Education is challenged in all aspects, all over the world.

Education is challenged in all aspects throughout the world, and South Africa is no stranger to the problem.

In South Africa, very few students can read at their grade’s level, few of them pass Grade 12 on time and only the barest minimum of them are equipped with the necessary skills to succeed in the life and workplaces of the 21st century and beyond.

Lectorsa (a South African company that supplies solutions internationally to the primary, secondary and tertiary education sectors, and to the corporate sector), asked if lowering the requirements to pass in school, as recently considered by the Department of Basic Education, is truly the answer, or is it only fuelling the fire.
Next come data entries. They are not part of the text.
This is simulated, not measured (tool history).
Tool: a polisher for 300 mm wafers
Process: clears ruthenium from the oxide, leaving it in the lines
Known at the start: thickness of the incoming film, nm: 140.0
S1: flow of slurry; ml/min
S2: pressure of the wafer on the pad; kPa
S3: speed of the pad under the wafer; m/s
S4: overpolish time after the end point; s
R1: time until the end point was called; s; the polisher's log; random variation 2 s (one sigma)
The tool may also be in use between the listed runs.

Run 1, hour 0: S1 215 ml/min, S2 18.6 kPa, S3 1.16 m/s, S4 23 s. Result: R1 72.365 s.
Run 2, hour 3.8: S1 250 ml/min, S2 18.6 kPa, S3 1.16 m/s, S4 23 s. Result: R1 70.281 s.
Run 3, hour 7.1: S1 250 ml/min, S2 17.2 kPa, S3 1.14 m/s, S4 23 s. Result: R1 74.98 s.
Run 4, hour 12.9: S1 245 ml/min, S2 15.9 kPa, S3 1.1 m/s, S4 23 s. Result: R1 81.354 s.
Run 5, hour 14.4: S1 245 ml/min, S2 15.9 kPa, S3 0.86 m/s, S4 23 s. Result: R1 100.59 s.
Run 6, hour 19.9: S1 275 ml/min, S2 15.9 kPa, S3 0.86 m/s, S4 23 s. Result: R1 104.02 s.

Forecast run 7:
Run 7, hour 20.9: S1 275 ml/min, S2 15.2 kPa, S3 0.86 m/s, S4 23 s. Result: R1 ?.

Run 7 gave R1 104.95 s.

Co-director of Lectorsa, Minda Marshall, said: “Today we live in a technology- and media-suffused environment with access to an abundance of information, and our expectations, both for students and in the workplace, have increased dramatically, but our methods of interacting with information have not. Students are already challenged and need improved development of skills and strategies in order to not only survive but excel in the environments they will have to function in. Lowering the standard is not the answer we are looking for.

“Due to the explosion of data, a gap (the information/ application gap) has formed between the student and the curriculum, placing learners, students and our workforce under a lot of strain and resulting in poor academics and a decrease in work-readiness.

“We need to bridge this gap by re-wiring learners’ minds, by developing their cognitive and visual processing skills and by equipping them with the right ‘tools’ to succeed in this globally and digitally interconnected world,” she said.

“Life-long learning is the only way to sustain proficient learning in the world we live in today. Never before has it been more important to activate students’ minds, train and develop accurate ways to facilitate the process of reading and improve comprehension through cognitive development. I stand by my view that the answer does not lie in lowering the pass rate, but in re-imagining our methods of teaching,” she concluded.